Saudi Arabia has dominated the global headline news for weeks since the gruesome murder of journalist Jamal Khashoggi and the kingdom’s many attempts to cover it all up with bold face lies. This behavior of Saudi Arabia only reminds me of what I heard from an African Islamic scholar who lived and attended school in Saudi Arabia for many years. According to him, “In Arabia, I saw Islam but not Muslims.” That means whatever Islam expects of its followers is being violated in Saudi Arabia and other Arabic Islamic countries. 

To understand my devastation and total disappointment some background. 

Long before I got to know about a country called Saudi Arabia, I knew about Mecca and Medina, two holy cities that are visited by millions of pilgrims every year as part of their Islamic religious obligations. 

I would later learn more about how Saudi Arabia was created in 1924 out of the region that was known simply as Arabia; how the alliance between a political leader, Abdul Saud, and religious leader Abdul Wahhab, led to the creation of Saudi Arabia. The country and many others in the region came about as a result of the Arab revolt against the rulers of the Ottoman Empire. 

The picture of Saudi Arabia as a holy land where millions of people travel to for prayer to the Most High for the forgiveness of their sins remained stuck in my head over the years. If there was any place on earth where I wanted to travel to as a child, it was the country where Mecca and Medina are located. 

Mandingoes in West Africa, who are predominantly Muslims, rejected schools set up by African American settlers who founded the nation that came to be known as Liberia. They feared that the new school introduced by the formerly-enslaved Africans could cause their children to abandon their Islamic faith. They sent their children to traditional Quranic education and later on to the madrassa which were influenced by the religious teachings from Saudi Arabia and other Muslim countries. When our madrassas started receiving scholarships to study in Mecca, Medina, or Riyadh, many of our brothers who wanted education traveled to Saudi Arabia. Just as many people today from Africa and other regions seek to travel to Europe or the United STAmerica for school, people in my community sought the opportunity to study in Saudi Arabia. 
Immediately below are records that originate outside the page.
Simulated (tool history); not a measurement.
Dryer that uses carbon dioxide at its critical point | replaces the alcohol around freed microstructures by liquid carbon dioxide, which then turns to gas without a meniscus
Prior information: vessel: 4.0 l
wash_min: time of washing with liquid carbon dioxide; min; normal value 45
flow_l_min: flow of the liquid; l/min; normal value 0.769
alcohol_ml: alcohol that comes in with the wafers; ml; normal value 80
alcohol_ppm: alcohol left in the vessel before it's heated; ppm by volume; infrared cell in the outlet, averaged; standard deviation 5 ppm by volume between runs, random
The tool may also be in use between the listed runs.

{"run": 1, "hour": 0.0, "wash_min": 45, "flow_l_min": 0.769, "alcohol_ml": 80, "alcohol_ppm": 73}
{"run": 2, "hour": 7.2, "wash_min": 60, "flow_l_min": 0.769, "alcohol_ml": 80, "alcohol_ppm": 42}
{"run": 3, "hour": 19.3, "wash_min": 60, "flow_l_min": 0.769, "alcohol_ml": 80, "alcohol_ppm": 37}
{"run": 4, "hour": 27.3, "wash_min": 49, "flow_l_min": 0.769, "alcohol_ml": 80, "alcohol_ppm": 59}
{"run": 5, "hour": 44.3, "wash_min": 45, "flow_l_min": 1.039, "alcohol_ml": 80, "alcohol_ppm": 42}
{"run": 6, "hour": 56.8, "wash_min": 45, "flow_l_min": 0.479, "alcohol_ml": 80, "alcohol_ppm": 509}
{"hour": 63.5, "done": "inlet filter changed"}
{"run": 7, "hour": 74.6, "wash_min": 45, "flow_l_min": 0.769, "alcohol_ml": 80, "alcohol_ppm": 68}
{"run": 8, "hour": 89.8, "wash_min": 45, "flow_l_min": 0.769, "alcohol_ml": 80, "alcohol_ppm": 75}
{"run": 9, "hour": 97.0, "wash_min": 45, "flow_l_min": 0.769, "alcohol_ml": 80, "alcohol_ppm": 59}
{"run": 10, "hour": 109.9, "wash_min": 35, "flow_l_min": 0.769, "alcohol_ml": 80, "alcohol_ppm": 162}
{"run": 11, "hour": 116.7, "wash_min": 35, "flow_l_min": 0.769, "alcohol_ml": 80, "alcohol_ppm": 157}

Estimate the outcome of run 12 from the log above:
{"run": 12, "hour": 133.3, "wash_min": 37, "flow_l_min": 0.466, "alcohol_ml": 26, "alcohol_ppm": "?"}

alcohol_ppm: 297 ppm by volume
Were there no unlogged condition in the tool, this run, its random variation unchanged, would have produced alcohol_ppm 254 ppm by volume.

It was years later before many of us started going to what was called Nazara Karan whose literal translation was “Christian education.” Any school that was not “madrassa” was considered by some to be “haram” which in Arabic means forbidden or not permissible. So I grew up with much respect and reverence for Saudi Arabia. It’s home to two of the holiest places revered by billions of Muslims around the world. The pristine image of Saudi Arabia etched in my mind from childhood has been defiled over the years by the hypocritical political culture of Saudi Arabia as it fights for political dominance of the region against other countries. Consider: Saudi Arabia’s role in Libya against the late Moammar Kaddaffi, leading to his overthrow and violent murder; its backing of Jihadist groups in Syria; and, its senseless war in Yemen, which has caused a reported 56,000 deaths and left 20 million people in need of humanitarian assistance and suffering starvation. 

As if the devastation in Libya, Yemen, and Syria were not enough, Saudi Arabia is urging the Trump administration to bomb Iran, even siding with Israel on that crusade; this is very troubling for a country known as the bastion of puritanical Wahhabism. 

Some in our community have argued that whatever Saudi Arabia is doing in the Middle East has nothing to do with Islam. It’s difficult to make that argument when Saudi Arabia is fighting to maintain its status as the leader of the Muslim world against regional rival Iran whose version of Islam is considered as heresy by the Wahhabist religious scholars of Saudi Arabia. It is fair to say that since Saudi Arabia is the birthplace of Islam and it’s the country where Islam’s holy places are located, it may have the right to claim leadership of the Islamic world. As such, it is expected to live up to expectations of billions of Muslims around the world. 

It is disappointing to see Saudi Arabia engaged in practices that contravene the principle of Islam. The  disastrous war in Yemen, the support for Jihadist militants in Syria and Libya, the overthrow of the democratically-elected government of Mohammed Morsi in Egypt, and now the brutal murder of Jamal Khashoggi have exposed the corruption and depravity of the Saudi regime. 

The brutal murder and reported dismemberment of Khashoggi has exposed Saudi Arabia for the whole world to see. They are getting the shock of their lives knowing that much of the world does not consider the killing “civilized” behavior; no one is on their side on this issue. How can people who say they believe in the teaching of Islam behave in such barbaric fashion? It did not help that the lunatic president of powerful U.S. tried to help cover up the murder for the sadistic Saudi regime because of the $100 billion arms deal. Meaning the U.S. was willing to turn a blind eye to the war crimes Saudi Arabia is committing everyday in Yemen with impunity. Imagine if Iran was conducting such a brutal war? 

Libya under Moammar Kaddaffi was more progressive than Saudi Arabia where women were only recently allowed to drive. Iran has regular democratic elections. There have been different leaders over the years but USA wants regime-change there while at the same time cozying up to the brutal theocratic regime of Saudi Arabia. After many of years of looking the other way while Saudi rulers did as they wished, now the U.S. has forced to confront them for their brutality. 

The Jamal Khashoggi murder has exposed the Saudi regime’s unwashed rear-end for the whole world to see.

 

Nvasekie Konneh is a practicing Muslim and a veteran of the US Navy. He’s a poet and writer who has written extensively on Liberia. He’s the author of three books which includes Going to War for America, The Land of My Father’s Birth, memoir of the Liberan civil war and The Love of Liberty Brought Us Together. He can be reached at [email protected]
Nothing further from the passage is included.